STATISTICALLY, young people go from being the safest people on the road to the most at risk of an accident the moment they get their P-plates.
There are a lot of reasons for this, but chiefly it’s inexperience.
In an effort to prepare young drivers for the challenges they’ll face when they hit the road on their own, Vicroads are trying to educate young drivers as soon as possible.
That’s why year 11 students at Catholic College took time out for the Fit to Drive program on Thursday afternoon.
The program, which will also be heard by students at Victory Lutheran College and Wodonga Senior Secondary College next week, seeks to empower young people to speak up when they think their peers are driving in an unsafe way.
Workshop leader Ruth Luxford said it was important to reach students who were likely to get their licence in the next 12 months.
We focus on speaking up before it’s too late, strategies and phrases to get yourselves out of a risky situation of you do find yourself in one.Ruth Luxford
“The key messages are that it’s everybody’s responsibility to keep themselves, their mates, their family, safe on the roads,” he said.
“This program helps empower students to do that.
“We focus on speaking up before it’s too late, strategies and phrases to get yourselves out of a risky situation if you do find yourself in one.”
Speed, distraction, drink driving and mobile phones have been identified as four of the key contributors to accidents involving young drivers.
Ms Luxford said while peer pressure was often negative, in a road safety context it could be used to a more positive effect.
“It is up to passengers to speak up if they feel unsafe,” she said.
“We do focus on positive and negative peer pressure in the context of keeping yourself safe in the car.
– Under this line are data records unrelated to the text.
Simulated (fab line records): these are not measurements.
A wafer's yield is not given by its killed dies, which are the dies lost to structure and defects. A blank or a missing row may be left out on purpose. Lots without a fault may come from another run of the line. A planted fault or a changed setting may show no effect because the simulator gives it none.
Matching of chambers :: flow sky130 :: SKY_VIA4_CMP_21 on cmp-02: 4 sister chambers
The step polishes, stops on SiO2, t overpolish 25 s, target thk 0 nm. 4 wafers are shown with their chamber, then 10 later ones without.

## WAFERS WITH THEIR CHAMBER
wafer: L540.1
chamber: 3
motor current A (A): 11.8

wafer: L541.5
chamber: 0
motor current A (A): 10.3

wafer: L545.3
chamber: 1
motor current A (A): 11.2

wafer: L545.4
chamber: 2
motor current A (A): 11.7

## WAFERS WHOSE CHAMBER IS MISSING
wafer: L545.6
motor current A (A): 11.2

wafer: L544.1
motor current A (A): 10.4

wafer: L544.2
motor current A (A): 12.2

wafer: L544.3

“People think it’s out of my hands now, I’m not driving, but it can have a real impact if you speak up.
“We also have a lot of strategies for avoiding getting in the car in the first place, the other options.”
CCW student Madi Bryant said it had been an interesting seminar.
“It’s kind of fascinating, we learned a lot of new things about road rules, things like wipe off five,” she said.
“It’s the small things that can make a really big difference.”